New study suggests Eastern Europeans facing tougher restrictions on labour market than westerners

Photo: European Commission

"A friend I once lived with had a fever and couldn't go to work for three days. Our boss said 'Ukrainians do not have fevers'. That must mean that we are machines," a quote from 39 year old Ilja from Ukraine. Ilja is just one of the 50 or so non-EU Eastern Europeans who was interviewed by the Multicultural Centre in Prague as part of a study to determine how first generation immigrants, who have been living in the Czech Republic since the 1990s are faring on the Czech labour market.

Photo: European Commission
Dita Asiedu spoke to the head of the research project Jakub Grygar and the project coordinator Marek Canek about the results of the study:

"The main issue of our research was qualification. [In the Czech Republic] Qualification is not only determined by one's education, diploma, courses that have been taken, or language skills. It's rather determined by a combination of different features like age, gender, and also the country of origin - your ethnicity. If you are American, you are qualified for other types of work than if you are Russian or Ukrainian. Czechs do not have problems with qualified university degree Eastern Europeans holding low positions but if it were Americans, for example, it would be unimaginable for them."

"We had the 56 interviews and as we went through them, we found out that there were things that started to repeat themselves, there were certain patterns that showed us something about the position of certain groups, people of certain backgrounds, and in particular situations. In questions like how they got here to the Czech Republic, how they arranged their lives, how they brought their families here, we could see certain problems that arose and we would like to deal with the later on."

Could you name some of the problems that you found in the study?

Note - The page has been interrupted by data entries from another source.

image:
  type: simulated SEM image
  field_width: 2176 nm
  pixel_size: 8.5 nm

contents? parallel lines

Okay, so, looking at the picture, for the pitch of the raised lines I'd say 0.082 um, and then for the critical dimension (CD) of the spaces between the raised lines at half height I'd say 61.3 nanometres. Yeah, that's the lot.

"The issue of inviting grandparents to see grandchildren came up in a number of interviews. The difficulties they face when organising visas for the families that start to settle here."

Are some of the migrants from particular countries treated differently than people from other countries?

Photo: European Commission
"When it comes to people from the east, I don't think there are any differences. Czech society labels these people as one group. Based on the information that we got from the interviews, Czech society sees them as one homogenous group and that outlook contributes to their situation on the labour market."

"You can also see very clearly that there are great differences, as far as qualifications are concerned, within a different kind of employer - a Czech employer, an ethnic employer, or an international corporation. For example, a manual worker from Ukraine who works at a car factory that is owned by an international corporation and actually has some previous experience from the automobile industry could advance if he has some knowledge of English and it wouldn't really matter that much what his knowledge of Czech is."